Sunday, 20 September 2015

Fetching Some Coal

One winter's night Mom sent me outside into the barren little yard behind our house to see if there was any slack left. Slack is the little bits of coal that are always left when the big lumps were all burned. It was my duty to get the coal, because it was outside the house and I was a male. Well that was Mom’s rule anyway. Chores inside were female; chores outside were male territory.

The coal man brought a sack of coal once a fortnight and emptied it in a messy pile just inside the gate at the back of the yard. Then he would trudge back along the narrow little alley behind the houses, to the street where he had parked his truck, fill up his sack again and haul it on his back along the alley to the next customer. I thought it must be very hard work, and boring too. It was easier where my Gran lived; there was a ‘coal hole’ in the pavement in front of each house there, so the coal man only had to take the cover off and drop the coal down. I fell down a coal hole once - I rarely looked where I was going – and I still have the scar to prove it.

Queueing for coal
As the war went on, coal was in short supply, so everybody got less. Eventually people were queueing up for it with prams or wheelbarrows or anything else they could use to carry it away. This night, we had a meagre little heap of it in the yard. Maybe some of it had been stolen; during the war people helped each other out a lot, but there were those who were more interested in helping themselves.

It was a bitterly cold Birmingham winter night; the freezing wind caught my breath as Mom slammed the back door shut with a loud bang as she shouted ‘Keep the warm in’. There was a clear frosty sky, with a ‘Bomber’s Moon'. I shivered, remembering the terror of the latest air raid, and hoping there would be no bombing that night, or ever again.

I walked quickly past the air raid shelter. I didn’t like to think about having to go into that concrete and brick edifice that we had to share with the family next door and wait in extreme discomfort for Jerry to drop a bomb on our house. Sometimes the bombing raids got so scary, I wet myself. At least Mrs Gilks next door always brought a flask of tea along, and shared it with us, because my Mom never brought anything.

An Anderson shelter.
This one has a vegetable garden on top.
Not everybody had a solid shelter like ours. Most people with gardens had an Anderson shelter, named after Sir John Anderson, the Home Secretary. We had one of those at the house where we lived before in Bacchus Road. It was so cold, wet and uncomfortable that to me it seemed worth chancing a direct hit from a German bomb and dying in bed. An Anderson shelter consisted of fourteen sheets of corrugated steel, forming a shell 6ft high, 4ft wide and 6ft long. It was buried 4ft deep and covered with 15 inches of soil. It could shelter six people in extreme discomfort. We spent more time bailing the rainwater out than sheltering in it. And one time Grandad Joe fell into the shelter when he was drunk, and landed right on top of the fat lady who lived down the road.

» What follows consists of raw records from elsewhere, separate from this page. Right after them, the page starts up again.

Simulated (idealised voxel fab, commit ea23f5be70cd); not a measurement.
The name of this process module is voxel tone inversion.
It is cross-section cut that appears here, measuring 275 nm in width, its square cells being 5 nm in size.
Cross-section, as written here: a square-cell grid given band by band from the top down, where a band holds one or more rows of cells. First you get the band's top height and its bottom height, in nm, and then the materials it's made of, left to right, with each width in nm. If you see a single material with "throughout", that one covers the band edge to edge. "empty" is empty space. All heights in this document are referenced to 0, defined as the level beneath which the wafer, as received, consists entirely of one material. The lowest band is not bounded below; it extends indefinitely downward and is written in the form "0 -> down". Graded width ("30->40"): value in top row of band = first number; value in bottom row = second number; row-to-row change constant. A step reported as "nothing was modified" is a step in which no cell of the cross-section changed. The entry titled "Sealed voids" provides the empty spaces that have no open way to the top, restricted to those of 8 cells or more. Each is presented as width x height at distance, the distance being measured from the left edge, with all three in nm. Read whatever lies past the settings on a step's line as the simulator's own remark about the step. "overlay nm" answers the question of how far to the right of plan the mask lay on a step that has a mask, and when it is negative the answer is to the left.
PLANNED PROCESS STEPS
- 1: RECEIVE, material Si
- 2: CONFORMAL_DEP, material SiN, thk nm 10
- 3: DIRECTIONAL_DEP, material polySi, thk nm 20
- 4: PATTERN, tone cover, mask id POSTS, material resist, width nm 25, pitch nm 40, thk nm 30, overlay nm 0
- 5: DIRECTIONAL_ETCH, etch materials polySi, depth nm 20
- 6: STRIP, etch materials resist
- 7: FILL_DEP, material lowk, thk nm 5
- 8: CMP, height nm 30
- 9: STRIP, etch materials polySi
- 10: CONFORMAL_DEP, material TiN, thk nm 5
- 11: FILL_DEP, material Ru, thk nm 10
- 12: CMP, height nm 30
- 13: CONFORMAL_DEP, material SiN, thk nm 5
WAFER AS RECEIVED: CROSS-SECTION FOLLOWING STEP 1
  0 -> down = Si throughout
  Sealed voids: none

Only twenty percent of the population of the United Kingdom had a garden, so more than three quarters of British citizens didn’t even have the option of having their basic safety needs met, and had to shelter from the bombing as best they could. Lots of them had to go to public shelters, but some, like my Gran, had a Morrison shelter inside the house. It was a sort of cage thing with a steel top that was supposed to stop the house falling on you and killing you. Gran’s shelter had a snooker table on the top. My cousin Jean ripped the felt with a pool cue once and blamed me for it. I have never let her forget it.

Anyway, there I was on an expedition for fuel on that bitter night. There was only enough slack left to fill an old boot, which is what I was doing when I heard the air raid sirens start.